This September will be the first where I have not been enrolled in an academic course of some sort, since I was five years old. At the ripe old age of 22, I am finally facing the scholarly start of the year with no agenda regarding essays, no need to remember a complicated student username, and no access to a library that smells of deadline sweat and plastic wallets. I find it both unnerving and liberating to have moved on from this world – scary, because it took up the vast majority of my life. There’s a quote from one of my favourite novels, The Best of Everything by Rona Jaffe, which I think sums up the shift from educated to employee:
‘Girls like Caroline, who have just finished fifteen uninterrupted years of educational routine, find themselves still dividing the year into seasons the way they are used to, rather than by the calendar. January the first is not the birth of the new year, September is.’ (p.55).
I can completely identify with this mindset, especially as January often feels so bleak as a month – there’s sludge on the ground, the Christmas decorations are dismantled, someone mentions the word ‘diet’ and you freak out, then you try to distract yourself by reading a magazine before remembering that the issues available for the month are approximately ten pages long and full of adverts (even publishers need a holiday break). In contrast, September seems full of promise, with catwalk shows ushering in sumptuous autumnal styles, blackberries in the hedgerows and the chance to finally forget about the yearly struggle for a bikini body. I enjoy this month a lot more and find it to be more positive, aside from the studenty moments of new term panic, which are now luckily beyond me. Looking on the bright side, my mum has just retired from working in a school, and we love having the freedom to book holidays in term time or have a bit of a lie-in after a tough day, without feeling tied down by academic hours.

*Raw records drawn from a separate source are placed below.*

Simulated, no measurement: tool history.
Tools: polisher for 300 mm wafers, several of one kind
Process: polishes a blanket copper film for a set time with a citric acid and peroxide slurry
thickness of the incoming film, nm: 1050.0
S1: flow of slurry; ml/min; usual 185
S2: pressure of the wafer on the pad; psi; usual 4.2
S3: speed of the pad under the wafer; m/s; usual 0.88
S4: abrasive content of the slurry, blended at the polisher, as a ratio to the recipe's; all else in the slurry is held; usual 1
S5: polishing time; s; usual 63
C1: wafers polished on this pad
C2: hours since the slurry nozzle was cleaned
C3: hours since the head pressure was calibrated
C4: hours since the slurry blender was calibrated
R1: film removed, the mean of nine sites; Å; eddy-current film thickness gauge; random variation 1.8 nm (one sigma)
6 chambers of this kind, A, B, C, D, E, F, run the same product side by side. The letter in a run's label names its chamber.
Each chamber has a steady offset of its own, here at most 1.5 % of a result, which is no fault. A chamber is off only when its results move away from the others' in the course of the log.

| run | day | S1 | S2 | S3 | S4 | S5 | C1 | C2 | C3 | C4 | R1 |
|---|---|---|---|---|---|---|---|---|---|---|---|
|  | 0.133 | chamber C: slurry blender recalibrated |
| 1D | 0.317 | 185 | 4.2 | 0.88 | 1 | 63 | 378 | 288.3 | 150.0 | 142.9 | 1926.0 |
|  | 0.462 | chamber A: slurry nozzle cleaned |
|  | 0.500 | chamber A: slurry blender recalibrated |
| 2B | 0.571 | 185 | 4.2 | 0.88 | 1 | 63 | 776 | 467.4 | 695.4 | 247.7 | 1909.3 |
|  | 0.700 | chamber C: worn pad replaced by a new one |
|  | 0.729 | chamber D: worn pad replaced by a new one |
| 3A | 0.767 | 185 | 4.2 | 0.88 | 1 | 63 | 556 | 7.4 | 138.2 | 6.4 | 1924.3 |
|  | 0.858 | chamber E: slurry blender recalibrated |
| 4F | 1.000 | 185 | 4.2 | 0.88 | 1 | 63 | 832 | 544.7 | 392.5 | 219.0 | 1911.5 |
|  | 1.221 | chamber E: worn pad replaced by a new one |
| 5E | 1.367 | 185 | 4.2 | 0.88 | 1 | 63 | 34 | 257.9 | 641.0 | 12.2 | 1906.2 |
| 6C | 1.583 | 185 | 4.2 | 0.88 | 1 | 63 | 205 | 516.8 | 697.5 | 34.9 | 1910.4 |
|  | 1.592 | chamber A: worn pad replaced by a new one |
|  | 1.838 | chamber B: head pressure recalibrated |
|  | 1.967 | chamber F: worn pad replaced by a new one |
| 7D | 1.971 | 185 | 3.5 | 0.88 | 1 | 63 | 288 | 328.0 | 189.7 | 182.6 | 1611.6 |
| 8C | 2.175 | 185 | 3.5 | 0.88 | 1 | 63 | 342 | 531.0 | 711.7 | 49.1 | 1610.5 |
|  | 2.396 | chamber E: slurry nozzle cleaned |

On a sociological note, when I began Primary school we had minimal security and our proudest gadgets were the ancient computer (with a dot matrix printer, what a thing of joy) and a tambourine. Now children have mobile phones and Facebook, whilst their institutions resemble Fort Knox, and I can’t help thinking that maybe too much has changed in such a short space of time. Today’s children seem to be a lot more confident and self-aware than my generation, but they also face stronger pressures from media and social networking. I do feel incredibly fortunate to have grown up at a time when the Teletubbies were icons, instead of Miley Cyrus.
The non-academic world I face seems like a really interesting place to be, with my career taking shape in the form of regular writing projects and my PR internship, but I don’t feel that I will ever stop learning. I will always be looking for new things to try out, or considering evening classes. Maybe I will just have to chase academia in my spare time, but these years of tests and timetables have instilled basic values and skills in me that I will carry forward into my professional life. And I do have the valuable talent of tambourine playing to add to the mix.